### New criteria for evaluating the scratch-resistance properties of polypropylene

Polypropylene (PP) is widely used in the automotive industry for applications that require pleasing aesthetics (i.e., a smooth surface) and good structural integrity. The formation of scratches on PP, however, lessens the aesthetic nature of its surfaces. It is therefore critically important to find a suitable criterion for assessing the scratch-resistance behavior of polymers (i.e., in an effort to design PP with good scratch-resistance properties).^{1–3}

In the past, researchers have used a variety of evaluation approaches to investigate how the mechanical properties of PP (such as elastic modulus and yield strength) affect its scratch characteristics.^{4, 5} Techniques that have been proposed and implemented include the optical method,^{1} the critical normal force,^{6, 7} the tangential force,^{5} as well as geometric deformation parameters.^{5, 8–11} However, few studies have been focused on verifying the suitability of these different measures—i.e., through an integrated approach of a scratch test and finite-element (FE) analysis—even though the effect of a single mechanical parameter on scratch resistance has been investigated using the FE method. For instance, the effects of elastic modulus, yield strength, Poisson's ratio, and the coefficient of friction on PP scratch behavior have previously been studied with the use of a simplified model,^{5} but the coupling effect of material parameters on scratch behavior has received little attention thus far.

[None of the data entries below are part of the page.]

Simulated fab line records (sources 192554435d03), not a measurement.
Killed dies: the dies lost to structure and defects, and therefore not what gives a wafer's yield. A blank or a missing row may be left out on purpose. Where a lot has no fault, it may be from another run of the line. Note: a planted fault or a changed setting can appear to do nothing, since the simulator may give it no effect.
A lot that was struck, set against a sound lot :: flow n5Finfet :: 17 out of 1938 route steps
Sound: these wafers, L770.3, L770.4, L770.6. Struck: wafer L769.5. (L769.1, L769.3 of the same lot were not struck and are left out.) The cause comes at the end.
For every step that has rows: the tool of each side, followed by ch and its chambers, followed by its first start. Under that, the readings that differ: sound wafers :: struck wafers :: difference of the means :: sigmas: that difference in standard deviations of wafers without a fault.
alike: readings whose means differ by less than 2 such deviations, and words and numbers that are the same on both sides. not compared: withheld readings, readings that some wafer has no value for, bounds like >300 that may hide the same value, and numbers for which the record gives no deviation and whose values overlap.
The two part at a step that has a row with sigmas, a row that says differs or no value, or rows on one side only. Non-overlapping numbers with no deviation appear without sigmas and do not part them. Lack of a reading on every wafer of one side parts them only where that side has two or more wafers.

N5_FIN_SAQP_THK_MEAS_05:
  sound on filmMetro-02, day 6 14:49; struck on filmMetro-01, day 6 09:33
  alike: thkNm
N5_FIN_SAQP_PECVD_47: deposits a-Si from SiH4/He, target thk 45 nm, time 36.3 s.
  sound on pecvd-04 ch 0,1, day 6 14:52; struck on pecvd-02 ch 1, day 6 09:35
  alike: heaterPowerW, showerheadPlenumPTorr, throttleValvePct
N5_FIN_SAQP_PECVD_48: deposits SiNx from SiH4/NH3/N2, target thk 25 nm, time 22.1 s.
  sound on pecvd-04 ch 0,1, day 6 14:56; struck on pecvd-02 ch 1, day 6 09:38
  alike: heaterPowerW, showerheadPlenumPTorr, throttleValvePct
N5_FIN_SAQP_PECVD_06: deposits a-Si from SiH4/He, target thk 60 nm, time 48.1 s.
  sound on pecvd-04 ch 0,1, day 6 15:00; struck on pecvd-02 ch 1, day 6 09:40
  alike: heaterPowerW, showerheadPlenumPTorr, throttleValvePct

In our work, we therefore adopted an integrated approach in which we combined a scratch test with a FE simulation (using an elastic–perfectly plastic model) to assess the suitability of different criteria for evaluating the scratch resistance of PP. We then used our identified criteria to experimentally and numerically evaluate the coupling effects of elastic modulus (*E*) and yield strength (σ_{y}) on the scratch performance of PP.^{12} For our tests, we obtained nine synthesized PP systems from Kingfa Science and Technology Co., Ltd (China). In addition, we modeled the geometry of a scratch groove according to the parameters illustrated in Figure 1.

Figure 1.

The *E* and σ_{y} values that we obtained from the tensile tests on the nine PP systems are given in Table 1. We also present values for the critical normal load (F_{c})—which gives rise to ‘fish-scale’ damage—that we measured during the scratch tests for each PP sample. We find that a reduction of *E* does not necessarily cause a decrease in F_{c}. Unfortunately, it is impossible to test how σ_{y} affects F_{c} because these two parameters change simultaneously.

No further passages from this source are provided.